GPUArrays.jl is actually only used by CuArrays/CLArrays. It’s also not fully abstract, i.e., one of the original design goals by @sdanisch was to be able to instantiate a GPUArray. I’ve been moving away from that design a little, and I hope to clean the package up some more in order to make it more reliable for use by other GPU back-ends (esp. the one for AMD).
Availability of hardware / software. In theory, each of these packages should just implement the Base array interface, and you should be able to write generic array code and move between implementations. Of course, we’re not quite there yet.
The current broadcast implementation has some overheads, because of how it pads dimensions (run-time checks on keeps
and defaults
). This works out fine for CPUs, but is somewhat costly on GPUs. We could probably customize broadcast to specialize on the container shapes, and that would be something that would fit great in GPUArrays.jl. (I’m not sure, after reading #32051)
Other than that, at least in the case of CuArrays, you end up with regular CuDeviceArrays on the device, regardless of writing your own kernel vs. broadcasting over a CuArray.
That’s an underdeveloped part of CuArrays. IIRC, it just defaults to 256 threads and pads the blocks for that (we really need to do an occupancy analysis there). For some calls, where we have expensive kernels that might use lots of registers (eg. reduce) we do something more sophisticated, but still no occupancy analysis.

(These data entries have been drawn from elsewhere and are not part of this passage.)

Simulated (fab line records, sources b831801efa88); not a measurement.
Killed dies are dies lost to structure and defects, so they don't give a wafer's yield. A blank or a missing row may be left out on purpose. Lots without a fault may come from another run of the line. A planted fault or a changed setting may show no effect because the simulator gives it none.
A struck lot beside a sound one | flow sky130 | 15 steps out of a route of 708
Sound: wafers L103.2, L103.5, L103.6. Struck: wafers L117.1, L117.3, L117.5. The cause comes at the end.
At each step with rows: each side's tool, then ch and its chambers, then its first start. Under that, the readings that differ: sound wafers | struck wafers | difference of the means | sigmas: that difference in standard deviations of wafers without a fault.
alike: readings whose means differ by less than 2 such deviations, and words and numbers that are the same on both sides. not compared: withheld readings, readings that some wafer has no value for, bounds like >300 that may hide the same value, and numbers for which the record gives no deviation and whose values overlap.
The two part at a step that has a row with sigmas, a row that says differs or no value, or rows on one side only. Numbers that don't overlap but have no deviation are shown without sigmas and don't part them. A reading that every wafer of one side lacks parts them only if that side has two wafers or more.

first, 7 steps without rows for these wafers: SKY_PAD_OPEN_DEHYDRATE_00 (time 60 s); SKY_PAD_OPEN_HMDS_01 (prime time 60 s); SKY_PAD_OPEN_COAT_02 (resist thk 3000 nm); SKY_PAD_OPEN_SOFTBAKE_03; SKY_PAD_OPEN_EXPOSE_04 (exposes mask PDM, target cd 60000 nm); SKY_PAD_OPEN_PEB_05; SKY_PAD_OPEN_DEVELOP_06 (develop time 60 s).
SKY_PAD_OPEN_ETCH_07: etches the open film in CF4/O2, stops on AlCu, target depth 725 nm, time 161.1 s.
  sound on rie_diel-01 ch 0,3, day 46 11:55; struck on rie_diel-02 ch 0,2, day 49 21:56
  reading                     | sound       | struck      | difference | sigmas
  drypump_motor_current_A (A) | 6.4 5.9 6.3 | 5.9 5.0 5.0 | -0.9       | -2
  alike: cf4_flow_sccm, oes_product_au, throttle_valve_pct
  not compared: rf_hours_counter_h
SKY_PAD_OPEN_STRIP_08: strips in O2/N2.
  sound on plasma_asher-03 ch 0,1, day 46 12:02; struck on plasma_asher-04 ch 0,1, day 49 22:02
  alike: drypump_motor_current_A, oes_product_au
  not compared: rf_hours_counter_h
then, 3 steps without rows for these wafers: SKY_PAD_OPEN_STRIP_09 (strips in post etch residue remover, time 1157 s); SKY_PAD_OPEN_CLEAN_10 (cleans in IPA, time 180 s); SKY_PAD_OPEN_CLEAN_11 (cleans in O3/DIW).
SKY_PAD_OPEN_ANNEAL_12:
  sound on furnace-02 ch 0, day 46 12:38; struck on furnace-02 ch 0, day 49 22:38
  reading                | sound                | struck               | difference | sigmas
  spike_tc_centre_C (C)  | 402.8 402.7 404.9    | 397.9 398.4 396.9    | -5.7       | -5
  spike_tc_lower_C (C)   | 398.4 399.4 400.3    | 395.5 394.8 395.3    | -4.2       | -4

When you need the flexibility of kernel programming. If you can rephrase a problem in terms of array expressions, do so. It’s much easier, you get kernel fusion out of the box, dispatch to CUBLAS and friends whenever possible, etc.
In terms of the underlying software stack: not compatible at all. Concerning the implementations, @jpsamaroo has expressed interest in sharing code between CUDA/AMDnative (and presumably the array infrastructure that would be built on top of that). I haven’t had the time to look into that, but I’m all for sharing code between back ends whenever possible.